While that may sound weird, I did ask for other things.  I was taking baby steps.  First, I asked her to tell my first father about me.  She didn't.  Next, I asked her to speak to me on the phone.  She said she would, but didn't.  Each time she'd apologize and I honestly think she was being sincere.  She's not a bad person, just unsure of what to do next.  She was afraid of how her life could change and could only focus on the bad stuff.  She told me this (I add this so that people don't think that I'm trying to guess what she was thinking - this isn't a blog about my first mother's thoughts and feelings, it's about my thoughts and feelings and my perception of things).  Anyway, I asked to talk on the phone and when she finally told me she couldn't do it, things ended shortly thereafter.  I always assumed that we'd have to talk on the phone first before meeting.  I'm realizing now that doesn't have to happen. Nothing has to happen.  There are no rules.  We make it up as we go along.

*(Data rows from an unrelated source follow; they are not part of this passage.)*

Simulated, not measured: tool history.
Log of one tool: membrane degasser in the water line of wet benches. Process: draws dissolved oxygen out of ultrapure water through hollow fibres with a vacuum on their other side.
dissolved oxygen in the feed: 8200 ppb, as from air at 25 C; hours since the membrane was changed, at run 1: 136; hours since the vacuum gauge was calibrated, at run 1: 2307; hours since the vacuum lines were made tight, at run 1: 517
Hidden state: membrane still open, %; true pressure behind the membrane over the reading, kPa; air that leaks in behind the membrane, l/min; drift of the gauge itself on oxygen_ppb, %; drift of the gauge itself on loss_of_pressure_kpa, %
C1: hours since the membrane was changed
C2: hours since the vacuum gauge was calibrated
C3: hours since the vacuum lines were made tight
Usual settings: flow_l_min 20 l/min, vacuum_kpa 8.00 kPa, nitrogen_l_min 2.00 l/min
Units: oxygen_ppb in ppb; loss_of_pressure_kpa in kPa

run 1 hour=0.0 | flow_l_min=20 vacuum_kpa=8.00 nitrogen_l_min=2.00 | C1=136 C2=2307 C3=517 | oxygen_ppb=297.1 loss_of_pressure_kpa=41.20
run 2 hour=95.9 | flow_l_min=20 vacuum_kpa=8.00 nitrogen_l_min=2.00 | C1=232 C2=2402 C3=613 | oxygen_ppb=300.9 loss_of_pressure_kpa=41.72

I never explained to my first mother why I want to meet her.  I never actually went there.  I was so caught up in the phone call thing and trying to move forward that I never took the time to explain to her why it was so important.  Who knows what she's thinking or feeling about it, but she never heard from me why it's so important that I meet her.  It might not make one bit of a difference.  But maybe, just maybe it will.

I love my first mother very much.  I've been hurt by her actions before, badly.  I've been told things that I never wanted to be told, and I've had to face some harsh truths.  Yet, I still love her.  I still want to meet her.  And I still dream about her.  In the latest dream I met her in a coffee shop.  She was with KungFuPanda and they just happened to wander into the same coffee shop as me.  I don't like coffee.  NeverTooLate told me she doesn't like it either.  So weird.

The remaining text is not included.